I didn’t send out a Christmas letter with our Christmas cards this year. I have this (probably irrational) fear that if I don’t just hurry up and get them done and out, I will forget or run out of time and that will be the end of it.
(Actually, come to think of it, that fear probably isn’t that irrational after all.)
But the other fear I have is that if I don’t send out my cards, nobody will send me cards the next year. Christmas cards are one of my favorite things about Christmas – we display them proudly in our kitchen for as long as I can get my husband to let me. So I worry that if I miss a year, that’s it! I’m scratched off somebody else’s mailing list.

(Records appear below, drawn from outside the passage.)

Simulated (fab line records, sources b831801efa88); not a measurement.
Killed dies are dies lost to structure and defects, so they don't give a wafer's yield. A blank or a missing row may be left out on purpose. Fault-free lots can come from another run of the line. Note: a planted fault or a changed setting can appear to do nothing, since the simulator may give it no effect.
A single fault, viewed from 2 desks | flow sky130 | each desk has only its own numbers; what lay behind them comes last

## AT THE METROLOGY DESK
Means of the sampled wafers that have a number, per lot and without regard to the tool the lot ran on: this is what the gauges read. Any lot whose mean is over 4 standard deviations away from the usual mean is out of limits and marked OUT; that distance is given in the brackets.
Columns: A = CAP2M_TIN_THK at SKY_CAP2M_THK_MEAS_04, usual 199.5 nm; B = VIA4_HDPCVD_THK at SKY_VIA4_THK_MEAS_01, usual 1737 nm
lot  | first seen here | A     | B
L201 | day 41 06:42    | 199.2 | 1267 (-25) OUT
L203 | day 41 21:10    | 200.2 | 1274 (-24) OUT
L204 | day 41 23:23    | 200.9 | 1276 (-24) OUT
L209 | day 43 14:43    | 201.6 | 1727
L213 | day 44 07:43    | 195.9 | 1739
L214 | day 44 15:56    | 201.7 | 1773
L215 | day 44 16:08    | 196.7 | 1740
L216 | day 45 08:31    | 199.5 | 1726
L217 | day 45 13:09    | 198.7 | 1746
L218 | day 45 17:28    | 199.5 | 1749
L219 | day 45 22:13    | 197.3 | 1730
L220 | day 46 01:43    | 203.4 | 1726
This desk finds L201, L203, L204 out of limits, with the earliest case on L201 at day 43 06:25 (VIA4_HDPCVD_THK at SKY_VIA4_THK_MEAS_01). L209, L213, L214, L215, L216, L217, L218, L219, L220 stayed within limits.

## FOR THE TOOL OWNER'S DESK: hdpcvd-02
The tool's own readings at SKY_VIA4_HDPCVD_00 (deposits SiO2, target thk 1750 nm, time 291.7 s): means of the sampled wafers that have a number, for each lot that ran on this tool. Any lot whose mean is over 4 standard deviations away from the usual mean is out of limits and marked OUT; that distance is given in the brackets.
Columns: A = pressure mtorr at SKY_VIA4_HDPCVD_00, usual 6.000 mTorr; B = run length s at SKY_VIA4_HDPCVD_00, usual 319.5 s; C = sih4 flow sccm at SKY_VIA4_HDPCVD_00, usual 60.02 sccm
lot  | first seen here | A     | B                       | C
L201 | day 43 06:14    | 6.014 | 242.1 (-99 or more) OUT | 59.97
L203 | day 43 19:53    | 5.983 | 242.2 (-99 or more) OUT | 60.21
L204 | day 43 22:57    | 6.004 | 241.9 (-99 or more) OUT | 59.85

That would make for a very boring kitchen wall! (It’s normally pretty bare.)
So I sent them out again without explanation.
However, I feel there is a need to explain.
I had a conversation with a family member over Thanksgiving about the false sense of perfection and happiness that are sometimes spread (probably mostly unknowingly) through Facebook and, yes, Christmas cards. It’s that whole idea of “Look at how AWESOME we are! Our kids are perfect! We took more awesome vacations than you did! And we are beautiful, rich, and never fight EVER!”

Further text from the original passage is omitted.